The author uses "nonlinear" but means "superlinear", because I guess sublinear cost behaviors don't cause the same kind of dramatic problems, and so we can get away with not thinking about them most of the time. I think it says something about the ways that software systems give rise to a particular flavor of problems, that allows us to (relatively effectively) ignore sublinear cost behavior, whereas in other areas those would be really important dynamics.
Sublinear costs seem like something that you'd be best off delaying to fix, maybe forever, since their impact lessens the longer you wait.
Maybe this would apply when a major change will happen that would obviate the need for a fix: a planned building teardown causes a needed roof repair on the old building to have sublinear costs, or introducing a new subsystem that eliminates the old subsystem that had the outstanding repair.

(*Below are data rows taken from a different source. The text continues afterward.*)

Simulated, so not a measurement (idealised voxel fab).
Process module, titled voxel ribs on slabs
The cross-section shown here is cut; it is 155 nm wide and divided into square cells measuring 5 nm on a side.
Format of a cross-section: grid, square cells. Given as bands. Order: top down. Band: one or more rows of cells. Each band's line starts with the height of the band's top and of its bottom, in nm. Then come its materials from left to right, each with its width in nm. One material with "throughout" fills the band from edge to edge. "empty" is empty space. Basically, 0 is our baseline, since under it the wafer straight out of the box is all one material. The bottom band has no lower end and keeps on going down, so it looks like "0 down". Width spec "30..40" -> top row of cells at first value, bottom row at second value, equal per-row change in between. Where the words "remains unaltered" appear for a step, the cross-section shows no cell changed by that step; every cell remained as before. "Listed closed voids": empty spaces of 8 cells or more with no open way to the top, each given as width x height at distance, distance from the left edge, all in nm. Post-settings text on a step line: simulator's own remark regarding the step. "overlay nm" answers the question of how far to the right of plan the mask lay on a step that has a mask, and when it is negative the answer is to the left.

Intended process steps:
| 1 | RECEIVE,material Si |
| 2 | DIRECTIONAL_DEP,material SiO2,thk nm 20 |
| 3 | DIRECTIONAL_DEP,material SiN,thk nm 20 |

Or aesthetics: a minor marring of a building facade matters when it's pristine, but if you wait longer, the more other minor marrings appear, the less that first mar individually matters to the value of the building.
You don't always have the choice to delay. Sometimes the sublinear cost is associated with something you really need to do.
Examples of sublinear costs:
- When you pay lower per-unit price by ordering large lots. But you can't just wait a long time and be able to afford a giant order; your first small orders may help you generate revenue that let you buy the later big orders.
- When your team is young perhaps you need 1 new laptop per new hire. A few years later, you need < 1 new laptop per new hire b/c some receive recycled laptops from departed employees. But you can't wait 3 years and then hire 100 people and 80 laptops.
- You're growing some infrastructure which serves/covers some territory. At first, all new customers are in new territory; the ratio of new infrastructure to new customers is high. Later, some portion of new customers are covered by existing infrastructure, and that portion grows over time. But even if you could afford to build everything at once, you may not know where to build most of it until you have a bunch of customers.
- I don't really know if this one is true, but a whole industry seems to believe that a burst of advertising effort all at once is more effective than a marginally greater volume of advertising spread over a longer period. But you can't do zero advertising for 5 years and then take over time square.
Batching is an example of a sublinear cost. The more loads of laundry that I do at one time, the lower the total cost to do laundry. Unfortunately in this case, the smell in my closet goes superlinear, so it is rarely worth it ;)
Buying more groceries at a time is another obvious batching that one can do. So is cooking in bigger batches. Fixed cost in household chores is mostly about time, so you should try to batch them to save time. Buying groceries monthly vs. daily saves you 30 hours in a month, if it takes an hour for one trip.
24/7 365 support is a less obvious sub linear cost. At 4am one person can be vast overkill, but you can’t get away with zero people. The same is true as you keep scaling support, having level 1 vs level 2 is really about filtering problems ever more efficiently and having enough work where that’s actually needed at 4AM on Christmas takes scale.
Which is what economies of scale mean, just a huge range of sub linear costs all lumped together.
I think you’re misunderstanding the idea. Let’s use a simple model for N customers you need Pi people rounded up. As you increase by 10x the average cost per N customers keeps decreasing. So, f(N) = 4, f(10N) = 3.2, f(100N)= 3.15, f(1,000N)= 3.142 ...
Except in the real world this is being optimized based on a forecast at every point in the day and every day of the year. You might not think of demand in those terms, but it’s a huge area of optimization at both large companies like Walmart all the way down to individual restaurants.
You could also create combined call centers which service two industries which are similar enough, that the same support rep can serve them both, but have an opposite demand curve troughout the year.
To see these opportunities you need data, but it is the most closely guarded secret of companies.
In the short term it gives them an advantage, but in the long run society as a whole could benefit tremendously from open data sharing.
If you have a group of N potential customers that seek your services randomly and independently, then the standard deviation of customers is sqrt(N). This means you need less and less % extra capacity for handling randomly busy days the larger N is.
If you need to make changes to the design of an injection molded part, you'd better make them all at once, because the cost of a new mold is $100k whether you make one change or seven.